Jenny Erpenbeck’s “Kairos,” a novel about a torrid love affair in the final years of East Germany, won on Tuesday the International Booker Prize, the renowned award for fiction translated into English.
Erpenbeck shares the award of 50,000 British pounds (about $63,500) with Michael Hofmann, who translated the book into English. The pair received the prize during a ceremony at the Tate Modern art museum in London.
After receiving the award, the pair seemed lost for words. Erpenbeck thanked her family, and Hofmann thanked Erpenbeck: “I want to thank Jenny for her trust in me,” he said. “Er, that’s about the size of it.”
Eleanor Wachtel, the chair of the judges, said in a news conference that “Kairos” was more than a simple evocation of a romance. The “self-absorption of the lovers” — a student and a 50-something novelist — and “their descent into a destructive vortex” tracks the history of East Germany before the collapse of the Berlin Wall, she said.
Like that country, Wachtel added, the couple’s relationship “starts with optimism and trust, then unravels so badly.”

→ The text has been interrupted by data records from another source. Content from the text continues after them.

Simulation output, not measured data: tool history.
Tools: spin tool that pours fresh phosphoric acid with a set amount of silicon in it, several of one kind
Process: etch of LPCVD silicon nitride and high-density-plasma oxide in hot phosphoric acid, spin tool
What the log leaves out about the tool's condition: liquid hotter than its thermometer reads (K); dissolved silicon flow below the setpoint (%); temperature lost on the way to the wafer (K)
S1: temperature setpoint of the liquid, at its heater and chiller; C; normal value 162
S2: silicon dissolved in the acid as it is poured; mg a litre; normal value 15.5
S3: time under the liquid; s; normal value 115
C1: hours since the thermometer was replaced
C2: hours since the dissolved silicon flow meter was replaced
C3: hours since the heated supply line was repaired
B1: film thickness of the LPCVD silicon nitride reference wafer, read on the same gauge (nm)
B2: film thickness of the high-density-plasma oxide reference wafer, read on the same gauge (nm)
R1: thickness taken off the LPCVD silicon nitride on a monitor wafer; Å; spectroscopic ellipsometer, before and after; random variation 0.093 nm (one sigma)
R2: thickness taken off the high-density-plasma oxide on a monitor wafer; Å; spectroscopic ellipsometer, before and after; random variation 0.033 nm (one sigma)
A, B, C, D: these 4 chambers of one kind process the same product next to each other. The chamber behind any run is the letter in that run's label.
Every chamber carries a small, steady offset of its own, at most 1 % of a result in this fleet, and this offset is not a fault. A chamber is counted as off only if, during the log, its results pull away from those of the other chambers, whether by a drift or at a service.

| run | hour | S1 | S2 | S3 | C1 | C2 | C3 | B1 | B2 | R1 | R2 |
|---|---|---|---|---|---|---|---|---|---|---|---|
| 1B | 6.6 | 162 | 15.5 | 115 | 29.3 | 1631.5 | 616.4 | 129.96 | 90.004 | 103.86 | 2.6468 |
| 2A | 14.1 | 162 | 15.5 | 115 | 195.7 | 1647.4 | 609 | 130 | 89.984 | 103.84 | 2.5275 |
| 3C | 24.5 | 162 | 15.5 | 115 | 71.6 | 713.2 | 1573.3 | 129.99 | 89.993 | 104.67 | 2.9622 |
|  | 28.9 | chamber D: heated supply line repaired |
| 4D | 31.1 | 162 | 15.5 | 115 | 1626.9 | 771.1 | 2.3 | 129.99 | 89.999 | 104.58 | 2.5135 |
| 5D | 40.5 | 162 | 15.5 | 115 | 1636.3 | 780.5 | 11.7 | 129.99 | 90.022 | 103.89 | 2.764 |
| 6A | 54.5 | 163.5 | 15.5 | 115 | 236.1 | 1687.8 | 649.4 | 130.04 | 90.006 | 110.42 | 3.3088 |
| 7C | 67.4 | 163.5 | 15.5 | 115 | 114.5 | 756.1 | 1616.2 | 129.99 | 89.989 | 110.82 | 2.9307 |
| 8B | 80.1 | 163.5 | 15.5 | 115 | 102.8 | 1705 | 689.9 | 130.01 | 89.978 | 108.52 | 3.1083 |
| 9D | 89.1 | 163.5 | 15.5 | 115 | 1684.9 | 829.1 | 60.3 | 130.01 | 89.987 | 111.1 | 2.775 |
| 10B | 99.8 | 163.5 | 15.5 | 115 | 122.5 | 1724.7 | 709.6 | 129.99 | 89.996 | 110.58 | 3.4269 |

“What makes ‘Kairos’ so unusual is that it’s both beautiful and uncomfortable, personal and political, psychological and very moving,” Wachtel said. The judging panel deliberated for half an hour before deciding to give “Kairos” the prize, she added.
“Kairos” beat five other shortlisted titles, including Jente Posthuma’s “What I’d Rather Not Think About,” translated from Dutch by Sarah Timmer Harvey, about a woman grieving her twin brother, and Hwang Sok-yong’s “Mater 2-10,” translated from Korean by Sora Kim-Russell and Youngjae Josephine Bae, which traces North and South Korean history through a family of railway workers.
After its publication in English last year, some reviewers praised “Kairos” as the latest novel to suggest Erpenbeck could be a future winner of the Nobel Prize in literature. Dwight Garner, in The New York Times, said that Erpenbeck was “among the most sophisticated and powerful novelists we have.” “Kairos,” he added, was so moving it had “a subterranean force.”
“I don’t generally read the books I review twice,” Garner said, “but this one I did.”
Established in 2005, the International Booker Prize is separate from the Booker Prize, which recognizes fiction written in English. Originally awarded for a writer’s entire body of work, in 2016 the international prize became an annual award for the best novel translated into English. Past winners have included Han Kang’s “The Vegetarian,” translated from Korean by Deborah Smith, and Olga Tokarczuk’s “Flights,” translated from Polish by Jennifer Croft.
Erpenbeck is the first German novelist to win the award, while Hofmann is the first male translator to receive the honor.
Erpenbeck, 57, grew up in Berlin in what was then the German Democratic Republic, or East Germany, and the country has provided either a setting or context for much of her fiction, including 2017’s “Go, Went, Gone” about a professor befriending a group of African refugees in present day Berlin.
In a recent interview with the Times, Erpenbeck said that the tumult around the Berlin Wall’s collapse led to her becoming a writer, as she grappled with what it meant to lose “the system that I knew, that I grew up in.”
Stories about the fall of the Berlin Wall focus on the idea of freedom, Erpenbeck said in a recent interview for the Booker Prize’s website, but that was “not the only” story that could be told.
“Kairos,” she added, was “also about what follows the happy end.”